Multi-disciplinary design boutique ilovedust just might be one of those companies you’ve always dreamed about working for. They have a skateboarding ramp incorporated into its workspace interior, after all. Creative Director Mark Graham gives us a whirl around their offices, located in the south coast of England — one of three locations where you can find this growing firm specializing in everything from graphic design and illustration to animation and trend prediction.
Tell us a little about ilovedust itself.
We are a design studio based in London, the south coast of England, and now Portland, Oregon (below). Our south coast and Portland studios deal with illustration and graphic projects and our London studio handles more motion-based projects and animations.
ilovedust recently opened a small Pacific Northwest outpost in Portland, Oregon.
We create work and collections for the likes of Nike, Karl Lagerfeld, Xbox, Red Bull, and Gatorade. We are a good mix of designers from all over the world. England, Iceland, Germany, South Africa, Spain, and China all make up the dynamic of our studio, and we pull from all these cultures within our work.
What year was the firm established? What led to that point?

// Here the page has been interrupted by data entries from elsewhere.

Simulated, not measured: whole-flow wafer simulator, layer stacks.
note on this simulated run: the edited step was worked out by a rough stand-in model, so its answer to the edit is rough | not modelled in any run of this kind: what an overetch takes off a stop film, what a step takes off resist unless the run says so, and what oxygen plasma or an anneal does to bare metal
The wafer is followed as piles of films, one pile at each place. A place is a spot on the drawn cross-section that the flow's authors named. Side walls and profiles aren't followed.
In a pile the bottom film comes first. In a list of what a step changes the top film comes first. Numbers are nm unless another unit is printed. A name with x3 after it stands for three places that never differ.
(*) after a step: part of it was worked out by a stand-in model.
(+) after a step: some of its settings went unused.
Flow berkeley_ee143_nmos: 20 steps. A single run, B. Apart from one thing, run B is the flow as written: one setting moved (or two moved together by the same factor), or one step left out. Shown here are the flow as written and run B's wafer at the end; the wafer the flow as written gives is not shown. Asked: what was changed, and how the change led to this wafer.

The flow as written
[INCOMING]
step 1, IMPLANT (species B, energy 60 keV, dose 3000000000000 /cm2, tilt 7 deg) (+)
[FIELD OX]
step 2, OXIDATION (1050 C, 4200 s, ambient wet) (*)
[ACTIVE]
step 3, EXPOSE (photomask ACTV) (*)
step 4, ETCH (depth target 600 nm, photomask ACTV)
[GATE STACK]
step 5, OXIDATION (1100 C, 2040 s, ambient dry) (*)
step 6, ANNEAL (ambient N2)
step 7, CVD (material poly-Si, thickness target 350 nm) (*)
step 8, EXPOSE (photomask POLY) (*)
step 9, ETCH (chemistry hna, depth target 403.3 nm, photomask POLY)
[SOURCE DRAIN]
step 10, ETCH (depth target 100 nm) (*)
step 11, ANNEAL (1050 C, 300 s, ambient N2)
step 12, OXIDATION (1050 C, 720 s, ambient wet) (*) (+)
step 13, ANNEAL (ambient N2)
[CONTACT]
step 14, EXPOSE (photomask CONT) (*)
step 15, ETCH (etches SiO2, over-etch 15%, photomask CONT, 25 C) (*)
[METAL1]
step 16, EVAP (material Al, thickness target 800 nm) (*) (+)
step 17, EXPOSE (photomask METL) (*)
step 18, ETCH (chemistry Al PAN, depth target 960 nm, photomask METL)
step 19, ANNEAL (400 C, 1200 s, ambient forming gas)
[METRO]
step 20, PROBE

ilovedust started in 2003. Myself and my business partner Ben Beach — whom I struck up a friendship with whilst working at a clothing company — often talked about what we would do differently. In 2003, it was time to put our money where our mouths were, so I remortgaged my house and we started ilovedust. It was touch and go for a fair few years, to be honest, and we worked on some horrendous jobs.
But we’re big believers in experience and we certainly cut our teeth on some “interesting” jobs in our formative years. (I say that like we’re 100 years old!) But truth be told, we are still learning and making mistakes every day. It’s part of being creative, I guess.
What inspired the name?
We used to hang out and work in a dusty old basement that eventually flooded — wires and computers in four inches of water. How we didn’t blow up I will never know. The name “dust” was derived from that basement, and we put “I love” on for the website. It kind of stuck.
Tell us what you’re passionate about, what inspires you, and where you’re going.
Inspiration for us comes from everywhere. I don’t think there a specific place or resource. There is so much on the internet these days, but I think we all still get great inspiration from the people we meet and the things we see walking the streets, visiting supermarkets, and traveling — it all informs and educates what we do. I guess we have filters to take ideas and imagery from all over and let it influence our work, whether it’s the hot-sauce aisle in Whole Foods or a getting lost in a shady back street in Shanghai. It all spills out back at the studio.
Tell us about your space. Were there any special considerations that influenced the set up? What would you change if you could?
All of our studios are heavily inspired by upcycling furniture and using recycled wood, old floorboards, scaffold boards, and shuttering. We worked with fairly limited budgets and visited thrift stores and antique fairs for extra bits that bring some of our character through into the interiors. There are always things to discover, little touches and little extras.
Our south coast studio is just having a little bakery area fitted so we can cook up muffins and biscuits during the day and take a break from the computer screen. The area sits just in front of our mini skateboarding ramp, which also helps break up the day (and a few bones). We spend so much time in our spaces we want to have a place that inspires us and, of course, that allows us to skateboard around!
You have several Eames and Herman Miller pieces in your space. Why did you choose them?
I have to thank my dad for the inspiration. He used to sell Herman Miller chairs back in the day and it was his pride and joy that he had an Eames marble table with a nice mix of Eames Soft Pad management chairs and mesh chairs around it. I guess for that reason alone I have always associated Herman Miller with style and quality so it was a no-brainer to furnish our studio with Herman Miller pieces. We have a nice mix from DCWs and Soft Pads to some older fiberglass Eames Eiffels. The nice thing about all these pieces is it doesn’t matter where you put them — they always seem to make the space just a little bit cooler.